Mention unmanned drones these days and you’ll conjure images of tiny plane-like vehicles packing serious heat. Mention unmanned deep sea drones that look like umbrella-shaped aquatic critters and you’ll probably conjure something more like a blank stare.
And yet the notion of a lifelike jellyfish robot isn’t new: Researchers at the University of Texas in Dallas, Providence College in Rhode Island, the University of California in Los Angeles, Stanford University and Virginia Tech have been jointly working on the technology for years. Last March, for instance, we wrote about their work on Robojelly, a silicon-based, hand-sized robot that wriggles like a jellyfish by flexing synthetic muscles to pump out water.

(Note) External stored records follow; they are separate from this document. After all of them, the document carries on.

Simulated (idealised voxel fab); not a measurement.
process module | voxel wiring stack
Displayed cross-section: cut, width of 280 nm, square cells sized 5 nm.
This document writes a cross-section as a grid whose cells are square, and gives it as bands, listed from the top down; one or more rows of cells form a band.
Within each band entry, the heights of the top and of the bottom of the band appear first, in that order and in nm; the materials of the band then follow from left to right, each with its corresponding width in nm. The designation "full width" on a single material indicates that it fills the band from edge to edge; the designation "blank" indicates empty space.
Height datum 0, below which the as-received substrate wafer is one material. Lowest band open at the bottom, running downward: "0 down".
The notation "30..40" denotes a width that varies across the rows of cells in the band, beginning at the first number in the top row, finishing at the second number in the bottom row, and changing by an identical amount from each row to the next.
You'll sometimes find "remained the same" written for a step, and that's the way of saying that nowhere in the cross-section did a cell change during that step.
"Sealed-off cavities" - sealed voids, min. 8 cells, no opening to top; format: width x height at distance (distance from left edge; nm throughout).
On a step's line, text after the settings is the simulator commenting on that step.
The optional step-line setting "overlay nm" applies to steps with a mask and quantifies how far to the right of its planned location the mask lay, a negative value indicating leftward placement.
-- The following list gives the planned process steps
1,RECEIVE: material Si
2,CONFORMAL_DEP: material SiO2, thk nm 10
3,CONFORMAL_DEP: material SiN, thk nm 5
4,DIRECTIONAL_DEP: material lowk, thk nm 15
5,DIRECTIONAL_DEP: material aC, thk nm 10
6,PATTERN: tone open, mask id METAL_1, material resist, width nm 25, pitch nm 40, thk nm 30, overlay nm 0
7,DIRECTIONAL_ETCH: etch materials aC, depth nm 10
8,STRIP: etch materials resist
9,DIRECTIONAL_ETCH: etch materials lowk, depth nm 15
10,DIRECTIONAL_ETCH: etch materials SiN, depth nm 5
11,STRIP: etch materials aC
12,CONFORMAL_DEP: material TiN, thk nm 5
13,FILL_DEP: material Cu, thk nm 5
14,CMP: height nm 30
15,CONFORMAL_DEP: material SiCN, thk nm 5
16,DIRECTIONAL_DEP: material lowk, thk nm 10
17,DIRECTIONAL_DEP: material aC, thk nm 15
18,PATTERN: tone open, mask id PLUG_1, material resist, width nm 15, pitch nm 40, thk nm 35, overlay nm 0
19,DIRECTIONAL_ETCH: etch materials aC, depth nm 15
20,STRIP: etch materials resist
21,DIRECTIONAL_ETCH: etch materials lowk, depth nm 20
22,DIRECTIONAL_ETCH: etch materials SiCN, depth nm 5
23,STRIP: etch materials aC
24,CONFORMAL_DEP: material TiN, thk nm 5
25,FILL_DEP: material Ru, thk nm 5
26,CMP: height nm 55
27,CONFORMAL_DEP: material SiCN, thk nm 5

Why not something sleeker or more powerful, say an octopus or a shark? Because the way a jellyfish moves is so efficient that it’s even been studied for non-oceanic engineering purposes, from crafting more efficient submarines and balloon-like flying devices to developing superior alternatives to propeller-based wind turbines.
Imagine a fully-realized version of such a robot running underwater surveillance missions for the U.S. Navy — the marine version of a weaponless drone, in other words, perhaps poking around someone’s oceanfront property (or, heaven forbid, employed in a civilian capacity by ignoble paparazzi to stalk celebrities). Cool, but a little creepy, right?
Also: not a pet project. The researchers have a $5 million grant from the U.S. Naval Undersea Warfare Center and the Office of Naval Research to build robots capable of autonomously scooting around the ocean blue. Their purpose could range from undersea spying for the military to more innocuous activities, say keeping tabs on environmental issues like oil spills or creating detailed maps of the ocean floor.
Now meet “Cyro,” the 5-foot, 7-inch, 170-pound latest iteration of this robo-jellyfish project. That’s considerably bigger than Robojelly, in part because a larger robo-jellyfish could carry a more substantial payload, including enough power to stay in the ocean for lengthy periods of time, say weeks, months or longer still. Also: Robojelly required a tether to provide power — Cyro requires none.
According to Geek.com, Cyro consists of a central waterproof shell linked to eight mechanical, segmented, linearly actuated “arms,” over which a piece of pliable silicone is stretched, allowing the arms to flex the sheet and emulate an actual jellyfish’s movements. Cyro gets its name from a species of jellyfish dubbed Cyanea capillata, or “lion’s mane” as it’s more commonly known, plus the word robot. The lion’s mane jellyfish is the world’s largest, found in northerly waters, with some specimens’ bells (the main body) exceeding eight feet in diameter.
The research team still has miles to go before Cyro’s action-ready– it currently gets just four hours from its nickel-metal hydride battery. And it’s not the only game in town, with underwater surveillance research extending to projects like Georgia Tech’s intriguing one to develop collaborative, autonomous robotic entities with specialized functions — robots that communicate with each other to perform distributed roles. Imagine a sea of aquatic micro-bots swimming somewhere out there, doing whatever military-minded micro-bots do.
Still, nothing quite beats the uncanny visual of an underwater robot pulsing along like a jellyfish — almost indistinguishable from an actual jellyfish — potentially keeping tabs on all our maritime moves.